Partitions and Logical Drives
A disk can have a maximum of four Primary Partitions, of which only one can be 'Active' at any one time. An operating system must be on a primary partition and will usually only be bootable if that partition is made the active one (some multi-boot menus can get around this). Microsoft operating systems can't cope with multiple primary partitions, so only one can be 'visible' and the rest must be 'hidden'.
For a Microsoft OS to be able to use multiple drives as in the above linked example, the disk must be partitioned with Logical Drives. Logical drives have to sit within an Extended Partition, which must be created first. If an extended partition is used on a hard disk, then only three primary partitions can be used, instead of four. There is no practical limit to the number of logical drives which can be put in an extended partition, although each needs a drive letter to reference it. Operating systems cannot boot from logical drives and must be installed on a primary partition.

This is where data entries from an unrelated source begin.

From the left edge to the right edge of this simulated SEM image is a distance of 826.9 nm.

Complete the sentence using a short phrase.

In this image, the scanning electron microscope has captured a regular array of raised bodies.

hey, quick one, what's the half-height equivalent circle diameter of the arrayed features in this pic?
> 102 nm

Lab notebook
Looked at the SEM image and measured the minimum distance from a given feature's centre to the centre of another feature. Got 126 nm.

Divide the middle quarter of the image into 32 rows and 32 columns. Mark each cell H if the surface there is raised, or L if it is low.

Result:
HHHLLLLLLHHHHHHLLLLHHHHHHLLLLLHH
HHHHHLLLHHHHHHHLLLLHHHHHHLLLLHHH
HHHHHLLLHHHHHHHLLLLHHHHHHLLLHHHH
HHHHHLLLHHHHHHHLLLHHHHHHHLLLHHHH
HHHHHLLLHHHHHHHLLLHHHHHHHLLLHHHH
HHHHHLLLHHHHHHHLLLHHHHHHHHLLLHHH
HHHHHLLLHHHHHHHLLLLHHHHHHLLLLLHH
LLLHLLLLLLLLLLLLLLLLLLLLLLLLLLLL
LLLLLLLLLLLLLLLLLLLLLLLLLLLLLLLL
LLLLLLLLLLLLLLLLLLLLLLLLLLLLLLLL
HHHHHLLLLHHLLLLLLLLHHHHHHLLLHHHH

I hate to say it, but that extract is talking through its hat (other than basics about number of partitions on a drive). An operating system does not have to be on a primary partition (its boot sector does). Standard 98/XP dual boots will usually have XP installed on extended partition.
MS o/s CAN cope with multiple primary partitions (NT/2k/XP have disk management tools to allow you to create them! and win9x/ME will happily access them if they're there). Only issue is dual booting varieties of win9x/ME each installed on a separate primary partition - yes you can do that too! (bios tends to see them all the same, so will always boot the first unless its hidden).